Edith "Edie" Windsor is the human face behind one of 12 pending lawsuits that challenge the U.S. Defense of Marriage Act (DOMA) in federal court. She's also the first target of the new high-powered private attorney hired by House Republicans to uphold the law.
The New York woman, 81, sued the federal government last year, demanding recognition of her marriage to her late spouse, Thea Spyer, and the same rights and privileges afforded to heterosexual couples. The two exchanged vows in Toronto, Canada, in 2007 after spending 40 years together.
"If you live together for 42 years and you love each other all those years and take care of each other all those years, how could marriage be different? It turns out it's different and you don't know why," Windsor said in a video statement. "It has to do with our dignity altogether, our dignity as human beings."
But after two joyful years officially married -- a union recognized by their home state of New York -- Windsor was effectively slapped in the face by the federal government when Spyer passed away in 2009, she said.
"The federal government taxed what I inherited from Thea as though we were strangers rather than spouses," she said of DOMA, which defines marriage as between a man and a woman, in November. "The law effectively imposes a tax on being gay."
Windsor was forced to pay more than $363,000 in estate taxes, which are not incurred by married heterosexual spouses upon death.
The Obama administration said in February that it would no longer defend the 1996 act in the Windsor case and 11 others. Attorney General Eric Holder said the Justice Department concluded laws that treat gays and lesbians differently deserve a heightened form of legal scrutiny, which, in turn, would result in finding the law unconstitutional.

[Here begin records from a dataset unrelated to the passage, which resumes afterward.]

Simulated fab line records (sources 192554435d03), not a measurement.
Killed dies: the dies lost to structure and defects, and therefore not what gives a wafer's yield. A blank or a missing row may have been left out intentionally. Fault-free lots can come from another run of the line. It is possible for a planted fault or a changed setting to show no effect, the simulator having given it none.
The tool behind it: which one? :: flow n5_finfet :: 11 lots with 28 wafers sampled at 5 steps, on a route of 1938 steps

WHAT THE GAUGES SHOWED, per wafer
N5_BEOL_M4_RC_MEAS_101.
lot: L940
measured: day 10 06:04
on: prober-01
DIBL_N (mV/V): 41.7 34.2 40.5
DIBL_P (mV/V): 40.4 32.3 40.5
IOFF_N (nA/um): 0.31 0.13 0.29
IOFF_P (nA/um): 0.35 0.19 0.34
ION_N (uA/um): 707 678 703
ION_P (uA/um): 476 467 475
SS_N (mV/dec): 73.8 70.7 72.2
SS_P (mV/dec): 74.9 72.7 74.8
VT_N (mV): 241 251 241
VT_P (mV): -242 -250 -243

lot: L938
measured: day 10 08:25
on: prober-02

House Republicans, however, have argued the Marriage Act deserves a rigorous defense in court and that judges should ultimately decide on its constitutionality. House Speaker John Boehner of Ohio Monday named Paul D. Clement, the former solicitor general for President George W. Bush, to mount a defense of the statute because administration lawyers have stepped aside.
Social conservatives, who have long complained that the administration has not adequately defended DOMA, applauded the effort as a commitment to holding the line against same-sex marriage.
But the Windsor case also appears to put Republicans in an awkward position on taxes, with Clement essentially arguing to uphold the estate tax on a married couple. Boehner has said "it is fundamentally wrong for Americans who are taxed almost every waking moment to also be taxed upon their death."
A new CNN/Opinion Research poll released today found for the first time that a majority of Americans now favor legal recognition of same-sex marriage, with support strongest among people under 50 and among women.
DOMA Case Centers on Taxes
"I am very disappointed that the House of Representatives has decided to intervene in my case in order to try to prevent me from obtaining a refund of the $363,000 in estate taxes that I should never have had to pay in the first place," Windsor said in a statement.
Clement and two other attorneys at King & Spaulding filed a motion late Monday to intervene in the Windsor case, which is pending in a federal court in New York.
The motion was filed with the purpose of defending the constitutionality of Section III of DOMA "from attack on the ground that it violates the equal protection component of the Fifth Amendment Due Process Clause."
"This action by the House will ensure that this law's constitutionality is decided by the courts, rather than by the president unilaterally," Boehner said in a statement last month announcing the appointment of congressional lawyers to take the case when Justice Department lawyers stepped aside.
DOMA, which was passed by a Republican House and Senate and signed into law by Democratic President Bill Clinton in 1996, also denies same-sex couples certain Social Security benefits and other rights afforded to married straight couples.